New Fiction in Translation & an Author Talk: Said Khatibi’s ‘The End of the Sahara’

In the latest episode of the BULAQ podcast, Episode 100, co-hosts Ursula Lindsey and M Lynx Qualey talk to Algerian novelist Said Khatibi about his novel The End of the Sahara, which won the 2023 Sheikh Zayed Book Award in the “young author” category. (Listen to the episode.)
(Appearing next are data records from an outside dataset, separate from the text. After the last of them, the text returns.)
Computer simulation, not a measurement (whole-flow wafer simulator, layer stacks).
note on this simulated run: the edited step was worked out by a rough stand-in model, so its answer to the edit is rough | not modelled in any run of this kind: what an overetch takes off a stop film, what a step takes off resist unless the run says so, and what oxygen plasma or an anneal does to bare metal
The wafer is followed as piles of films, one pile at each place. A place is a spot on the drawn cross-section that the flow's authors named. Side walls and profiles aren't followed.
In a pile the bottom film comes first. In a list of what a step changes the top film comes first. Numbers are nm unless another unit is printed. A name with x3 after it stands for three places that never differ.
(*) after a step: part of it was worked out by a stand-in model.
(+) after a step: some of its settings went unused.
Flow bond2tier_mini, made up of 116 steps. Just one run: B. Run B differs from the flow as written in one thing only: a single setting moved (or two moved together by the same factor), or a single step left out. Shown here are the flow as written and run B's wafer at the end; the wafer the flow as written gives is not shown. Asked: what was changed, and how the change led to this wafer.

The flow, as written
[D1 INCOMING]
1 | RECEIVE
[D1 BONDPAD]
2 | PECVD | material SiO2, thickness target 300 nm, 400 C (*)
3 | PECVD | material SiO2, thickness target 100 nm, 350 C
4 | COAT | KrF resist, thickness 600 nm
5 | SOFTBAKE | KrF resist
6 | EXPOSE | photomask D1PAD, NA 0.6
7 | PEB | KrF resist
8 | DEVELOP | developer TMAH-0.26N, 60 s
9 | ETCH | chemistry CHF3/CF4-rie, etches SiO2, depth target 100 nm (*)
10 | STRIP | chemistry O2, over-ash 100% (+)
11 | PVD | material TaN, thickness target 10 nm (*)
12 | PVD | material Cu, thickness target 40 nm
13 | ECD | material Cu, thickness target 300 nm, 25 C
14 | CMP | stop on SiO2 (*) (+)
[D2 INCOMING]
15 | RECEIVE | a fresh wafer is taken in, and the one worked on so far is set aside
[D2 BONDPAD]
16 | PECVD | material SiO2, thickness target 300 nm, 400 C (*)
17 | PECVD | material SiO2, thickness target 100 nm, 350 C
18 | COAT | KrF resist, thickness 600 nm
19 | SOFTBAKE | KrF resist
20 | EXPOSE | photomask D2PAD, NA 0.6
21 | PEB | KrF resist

End of the Sahara is polyphonic literary detective novel set in southern Algeria in September and October 1988, and it begins with the murder of a young singer named Zakia Zaghouani. Although there is an Inspector Hamid who is supposed to be investigating Zaza’s murder, the story is told, in alternating chapters, by more than a dozen different characters. Most have something to do with the Sahara Hotel, which was where Zakia Zaghouani, or Zaza, worked as a singer. Among the possible suspects are Zakia’s brothers, who disowned her; her previous fiancé; her current fiancé, Bashir; the hotel’s owner, Maimoun; another singer at the hotel, the Golden Sheikha; the front-desk clerk, Kamal; inspector Hamid, who was a frequent visitor to the discotheque and in love with Zaza. We also follow the stories of Ibrahim, who owns a VHS rental shop in the city and whose mother is a cleaning lady at the hotel; and Noura, Bashir’s lawyer. Each character helps us better understand not just Zaza’s murder, but the other crimes going on in the city, which is on edge of the October Riots.

From ‘End of the Sahara’

By Said Khatibi

Translated by Alexander E. Elinson


A guard shouted my name, and those around me looked my way.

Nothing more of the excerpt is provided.